5 Novels That Embody the Lived Experience of Womanhood
From Elena Ferrante to Weike Wang, Life is in the Details
One of the reasons I wanted to write my novel, The Girl Who Never Read Noam Chomsky, was because I wanted to write about the pain and happiness and love and heartbreak of myself and the women in my life. It’s not often you read about a lot of what we live. The intricacies of our experiences are commonly overlooked or trivialized as unimportant or not exceptional. Traditionally narrative has valued the male perspective, or even what I would consider the societal structures of men: war, violence, power, women as reward. What I love about the books below is that they are none of that. These are stories about women that are uncompromising and unapologetic. These women unearth humanity in a way that is totally their own and that’s what make these stories so brilliant, and beautiful, and painful, and above all else worthy.
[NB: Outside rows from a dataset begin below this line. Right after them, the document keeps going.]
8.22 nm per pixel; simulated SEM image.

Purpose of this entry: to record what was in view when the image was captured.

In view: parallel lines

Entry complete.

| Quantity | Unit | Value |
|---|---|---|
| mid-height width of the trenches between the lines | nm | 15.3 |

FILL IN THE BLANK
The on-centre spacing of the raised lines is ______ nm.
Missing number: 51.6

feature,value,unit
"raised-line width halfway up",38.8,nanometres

Elena Ferrante, The Neapolitan Novels
In her momentous series, The Neapolitan Novels, author Elena Ferrante chronicles the vividly complicated friendship of two women who grow up together in a small town in Naples. The narrative lasts decades, and while politics and war are a backdrop throughout, what is most essential to the story is what is most essential in all our stories: love, loss, sex, marriage, children, friendship, family, dreams, and everything in between. I’m in love with these books because Ferrante is as fearless a writer as they come. She does not use politics as a crutch to bring depth to her novels but rather trusts in her characters to be good enough and important enough all on their own.
Weike Wang, Chemistry
Weike Wang’s ambitious debut, Chemistry, takes us through the crisis of her young nameless protagonist just as she breaks up with her long time boyfriend and considers the question all of us must ask ourselves: what should I do with my life? Career, family, love, themes that are all less essential to plot and more essential to our understanding of this young woman as she sets off to figure out the person she is and the person she’d like to become. Wang writes the novel with no chapter breaks of any kind in what is almost a stream of consciousness like structure. The closeness we get to her character through a singular, very close perspective is refreshing and feels novel in current contemporary climate. By the end of the story we feel like we’re living along with the young woman as she finds meaning and motivation through introspection and imperfect resolution.
Anjali Joseph, Another Country
In her sophomore novel, Another Country, Anjali Joseph takes her protagonist through three cities, Paris, London, and Bombay, but this is not a novel about place. We see a young woman moving from backdrop to backdrop working to find footing as she forms relationships and lives the life of a young 20-something middle-class woman transitioning into adulthood. Criticized for being about nothing, I ate up every little bit of its nothingness like the best kind of comfort food. Ennui is not a space solely reserved for white male writers with white male protagonists, and I think Joseph proves that point with this lovely delectable book.
Margaret Atwood, Cat’s Eye
A lesser known of Atwood’s but my absolute favorite of all her novels, Cat’s Eye, tells the story of a woman who at 50 years old returns to her hometown of Toronto for a retrospective of her work. Being back in the place she grew up our protagonist becomes retrospective of much more than she anticipated when her memories of childhood become present and vivid as she meditates on family, friendships, and most particularly the viciousness of another girl who tormented her through much of her youth. What I find most admirable about this novel is the seriousness in which Atwood handles childhood. She paints it as neither warm nor destructive but rather precisely and artfully fully examines its complexity and necessity in the construction of identity.
Heidi Julavits, The Folded Clock
Heidi Julavits begins her memoir, “Today I wondered What is the worth of a day?” and I think that perfectly encapsulates so much of this vibrant book. In a diary kept over two years of her early 40s, Julavits allows her day-to-day to be her exploration of what makes life life. Each chapter is a little moment in time where Julavits reflects on her own identity and character through the lens of: mother, wife, lover, writer, woman, person. Tender and oftentimes hilarious, this book is the beautiful and specific exploration of the self expressed though the present living motion of its protagonist.